We want to know who to blame.
We want to know the details of their deaths to comfort us. The same details that are exceedingly painful for their loved ones to see in print and just try to absorb and deal with, that they cannot find any comfort in or escape from — we want those details broadcast to us as total fucking strangers so that we will feel better and safer and somehow chosen to stay alive, or tell ourselves we are somehow superior to falling prey to.
For me it takes the shape of highlighting their names and right clicking to do a “web search”, hoping to find an article that says they were the only occupant in a one vehicle collision: drugs or alcohol were involved. So then I can be happy and self-righteous: won’t happen to me, and thank god they didn’t take anyone else out with them.
For other people it goes an invasive step further: asking for and/or sharing those details in comment sections. With or without performative sympathy: being unapologetically entitled and demanding about it. How died???? What happened????

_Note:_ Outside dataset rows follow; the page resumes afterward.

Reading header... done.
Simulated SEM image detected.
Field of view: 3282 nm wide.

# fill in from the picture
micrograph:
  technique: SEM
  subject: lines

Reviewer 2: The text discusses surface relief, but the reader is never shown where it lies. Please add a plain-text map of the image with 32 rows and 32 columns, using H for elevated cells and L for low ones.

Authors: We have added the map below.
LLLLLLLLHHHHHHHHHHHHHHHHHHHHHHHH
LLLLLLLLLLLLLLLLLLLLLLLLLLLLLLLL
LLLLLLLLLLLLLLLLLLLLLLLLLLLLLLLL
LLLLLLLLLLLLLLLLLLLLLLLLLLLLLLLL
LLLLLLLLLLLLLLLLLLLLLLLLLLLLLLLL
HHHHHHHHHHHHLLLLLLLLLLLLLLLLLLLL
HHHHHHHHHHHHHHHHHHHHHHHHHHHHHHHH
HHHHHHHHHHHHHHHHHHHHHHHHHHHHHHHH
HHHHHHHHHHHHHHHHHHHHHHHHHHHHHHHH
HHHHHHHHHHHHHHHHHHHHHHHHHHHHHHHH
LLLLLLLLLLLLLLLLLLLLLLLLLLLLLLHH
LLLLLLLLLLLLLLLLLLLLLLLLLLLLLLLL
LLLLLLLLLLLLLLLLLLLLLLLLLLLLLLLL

The worst, of course, is when these pretty-natural reactions are verbalized and/or put in writing for everyone to see: punk had it coming or IDK why everyone is feeling sorry for him when he could have killed someone or sorry but that was just dumb what did they think was going to happen or great another jumper making traffic stand still should’ve done it sooner why couldn’t they do it at night at home alone that’s what happens when you play with fire do drugs whatever.
I personally feel pretty strongly though that as long as you don’t show gore, accident scenes that teach communities something should be posted and published and spread around all over. Like … this is how this happened, and what we can do to avoid it happening again.
It’s natural to want to know more about death. To want to understand. To want to handle and inspect the specifics when so much about dying is vague and intangible. To find some evidence that we are less at risk than others, and that our number is nowhere next to being up when there are so many other people who should (and will, clearly) come before us with their high risk lifestyles peer pressure bad influences failure to go get that checked out and wrong places wrong times that we can probably easily steer clear of just by sitting at home safely, staring at our screens. Judging and inquiring. Commenting and searching.